## IMDB Dataset

Izabela Telejko, Tomasz Siudalski, Grzegorz Zbrzeżny 

In [15]:
import pandas as pd
import numpy as np
import torch
import fasttext
from tqdm import tqdm

import nltk
from nltk.tokenize import word_tokenize
from nltk.stem import PorterStemmer
from nltk.corpus import stopwords

nltk.download('stopwords')
nltk.download('punkt_tab')

from datasets import load_dataset
from transformers import BertTokenizerFast
from transformers import BertModel
import gensim.downloader as api

from sklearn.ensemble import RandomForestClassifier
from sklearn.metrics import accuracy_score, precision_score, recall_score, f1_score
from sklearn.model_selection import train_test_split
from sklearn.ensemble import GradientBoostingClassifier

[nltk_data] Downloading package stopwords to
[nltk_data]     /home/telejkoi/nltk_data...
[nltk_data]   Package stopwords is already up-to-date!
[nltk_data] Downloading package punkt_tab to
[nltk_data]     /home/telejkoi/nltk_data...
[nltk_data]   Package punkt_tab is already up-to-date!


In [4]:
# Load data

ds = load_dataset("stanfordnlp/imdb")
del ds['unsupervised']
# we delete the first 10% of test dataset as there are some corrupted data
new_test_dataset = ds['test'].select(range(2500, 25000))
ds['test'] = new_test_dataset
ds

DatasetDict({
    train: Dataset({
        features: ['text', 'label'],
        num_rows: 25000
    })
    test: Dataset({
        features: ['text', 'label'],
        num_rows: 22500
    })
})

### Preprocessing - Tokenize, remove stopwords, apply stemming

In [6]:
stemmer = PorterStemmer()
stop_words = set(stopwords.words('english'))

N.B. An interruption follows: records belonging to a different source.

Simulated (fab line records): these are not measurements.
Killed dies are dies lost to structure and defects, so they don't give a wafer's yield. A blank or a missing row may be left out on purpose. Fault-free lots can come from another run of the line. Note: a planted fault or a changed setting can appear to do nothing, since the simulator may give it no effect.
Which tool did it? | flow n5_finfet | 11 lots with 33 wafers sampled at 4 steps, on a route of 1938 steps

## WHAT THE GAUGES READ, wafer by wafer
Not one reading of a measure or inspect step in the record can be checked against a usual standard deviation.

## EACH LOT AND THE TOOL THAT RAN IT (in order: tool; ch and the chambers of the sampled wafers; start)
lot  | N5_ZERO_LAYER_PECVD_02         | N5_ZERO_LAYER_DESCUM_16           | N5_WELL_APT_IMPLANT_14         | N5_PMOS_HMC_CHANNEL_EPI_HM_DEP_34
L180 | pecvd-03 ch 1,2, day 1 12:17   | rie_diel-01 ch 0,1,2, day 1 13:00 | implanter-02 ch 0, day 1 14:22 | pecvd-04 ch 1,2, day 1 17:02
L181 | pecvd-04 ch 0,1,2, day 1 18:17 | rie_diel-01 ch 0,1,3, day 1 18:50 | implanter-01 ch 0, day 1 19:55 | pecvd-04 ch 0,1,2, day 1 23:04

def nltk_tokenize_stem_remove_stopwords_batch(batch):
    """Tokenize, remove stopwords, and then apply stemming."""
    batch['tokens'] = [
        [stemmer.stem(word) for word in word_tokenize(str(text)) if word.lower() not in stop_words]
        if text else []  # Handle missing text
        for text in batch['text']
    ]
    return batch

for split in ds:
    ds[split] = ds[split].map(nltk_tokenize_stem_remove_stopwords_batch, batched=True, batch_size=64)

# Example of a tokenized and stemmed sentence
print(ds['train'][0])

Map: 100%|██████████| 25000/25000 [00:55<00:00, 452.45 examples/s]
Map: 100%|██████████| 22500/22500 [00:49<00:00, 453.97 examples/s]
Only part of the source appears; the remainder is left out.